We have faced hitherto one argument against investment in housing obligations. Fortunately, proper amendment is furnished in section 704. I refer to the existing section that permits interruption of the Federal contribution in support of principal and interest payments in the event of certain breaches in the contracts entered into between FPHA and the local authority. The amendment provides for continuation of the contribution under FPHA management of the project, until a cure of the breach permits the normal flow of funds through the local authority. We unhesitatingly commend this amendment which we regard as a condition precedent to the advantageous flotation of local-housing authority bonds in the increased quantity that is anticipated.
We likewise favor, from practical considerations, the proposal to relate the going Federal rate to Government securities of 20-year term, rather than of 10-year term. That change in effect should permit the final serial maturity to fall within 45 years. It should make possible distribution to the public of 100 percent of the local housing authority loans. The shock is by no means mitigated by the fact that this particular passage is the sole deviation of S. 1592 from the local financing provisions of S. 1342, the original housing bill introduced on August 1 of this year by Senators Wagner and Ellender. The desirability of that procedure which removes the burden of direct financing entirely from the Federal Treasury has already been mentioned.
We who deal in housing securities admit to intense astonishment at the proposed amendment contained in section 704 to the Banking Act which seeks to permit commercial banks to become dealers in housing bonds. A decade ago prolonged congressional inquiry was made into the interrelation of commercial banking and investment banking. It led to the inescapable conclusion that commercial and investment banking must be segregated into separate hands. Security dealers may no longer accept deposits nor act as commercial bankers.
The banks are limited in security dealings only to Government securities and the direct obligations of the States and their subdivisions. They may not deal in bonds supported out of nontax revenues, and it is into this category that housing securities fall. It may be, though we question it, that the conditions that dictated the segregation have become impossible of recurrence. If that is the fact we submit that the Banking Act should be examined on its merits and that any backward step be taken only in the light of that examination. Otherwise the act should stand unweakened.

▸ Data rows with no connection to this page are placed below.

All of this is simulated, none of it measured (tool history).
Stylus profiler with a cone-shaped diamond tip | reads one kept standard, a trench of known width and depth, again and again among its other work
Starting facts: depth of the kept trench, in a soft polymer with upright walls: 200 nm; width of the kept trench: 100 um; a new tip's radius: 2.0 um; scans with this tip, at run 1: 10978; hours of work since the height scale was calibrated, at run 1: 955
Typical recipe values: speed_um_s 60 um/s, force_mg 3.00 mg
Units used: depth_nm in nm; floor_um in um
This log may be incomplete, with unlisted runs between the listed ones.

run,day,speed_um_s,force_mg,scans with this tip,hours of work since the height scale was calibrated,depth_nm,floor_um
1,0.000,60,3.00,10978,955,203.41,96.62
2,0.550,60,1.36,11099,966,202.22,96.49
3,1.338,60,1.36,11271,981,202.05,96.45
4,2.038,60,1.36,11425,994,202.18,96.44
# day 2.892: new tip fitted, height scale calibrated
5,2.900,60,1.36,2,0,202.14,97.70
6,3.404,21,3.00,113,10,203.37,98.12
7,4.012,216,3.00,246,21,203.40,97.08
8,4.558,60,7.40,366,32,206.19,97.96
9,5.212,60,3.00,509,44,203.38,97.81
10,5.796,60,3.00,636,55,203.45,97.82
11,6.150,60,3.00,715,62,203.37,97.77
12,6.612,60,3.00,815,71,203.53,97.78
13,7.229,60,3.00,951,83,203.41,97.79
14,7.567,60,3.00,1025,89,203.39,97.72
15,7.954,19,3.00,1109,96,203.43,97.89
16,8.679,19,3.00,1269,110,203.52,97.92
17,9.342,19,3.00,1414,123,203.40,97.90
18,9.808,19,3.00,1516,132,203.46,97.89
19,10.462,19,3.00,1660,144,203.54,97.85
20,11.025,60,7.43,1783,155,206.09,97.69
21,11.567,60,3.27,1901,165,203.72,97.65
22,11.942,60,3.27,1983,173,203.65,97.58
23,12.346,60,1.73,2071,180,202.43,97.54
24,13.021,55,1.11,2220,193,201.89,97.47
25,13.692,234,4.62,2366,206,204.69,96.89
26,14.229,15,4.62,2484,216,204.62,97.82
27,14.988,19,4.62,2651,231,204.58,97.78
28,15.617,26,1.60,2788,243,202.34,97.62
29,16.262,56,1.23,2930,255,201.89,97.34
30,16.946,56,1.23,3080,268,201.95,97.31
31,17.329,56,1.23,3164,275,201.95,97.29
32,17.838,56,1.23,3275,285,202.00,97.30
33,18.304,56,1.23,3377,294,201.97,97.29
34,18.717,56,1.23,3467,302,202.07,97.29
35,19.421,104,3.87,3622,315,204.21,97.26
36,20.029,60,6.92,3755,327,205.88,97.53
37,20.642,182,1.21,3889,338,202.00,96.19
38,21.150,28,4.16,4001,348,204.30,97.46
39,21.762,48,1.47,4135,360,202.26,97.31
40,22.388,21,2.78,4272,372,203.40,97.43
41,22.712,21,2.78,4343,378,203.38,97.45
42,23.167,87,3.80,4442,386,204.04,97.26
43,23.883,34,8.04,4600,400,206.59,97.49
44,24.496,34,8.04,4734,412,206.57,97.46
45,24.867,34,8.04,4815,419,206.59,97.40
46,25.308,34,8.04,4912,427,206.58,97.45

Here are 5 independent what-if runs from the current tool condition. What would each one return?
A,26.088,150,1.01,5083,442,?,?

As a matter of fact, it appears that confusion prevails between what the banks may do under the present banking law and what they might not do. They might, if the Comptroller of the Currency feels it wise and desirable to rule liberally, invest 10 percent of their capital surplus in the obligations of each and every individual housing authority. Thus the commercial banks of New York City, together, could at one time hold for investment up to more than $160,000,000 of the bonds of each of the housing authorities of the country; those of Chicago, up to $33,000,000; those of San Francisco, up to $30,000,000. The commercial banks of the country as a whole could hold in portfolio a total of some $800,000,000. These figures pertain, not to aggregate holdings of housing bonds, but merely to the holdings in each individual housing authority. It is highly questionable whether any one authority, even that of New York City, will under the proposed authorization have outstanding as many bonds as could be bought by the commercial banks under existing law.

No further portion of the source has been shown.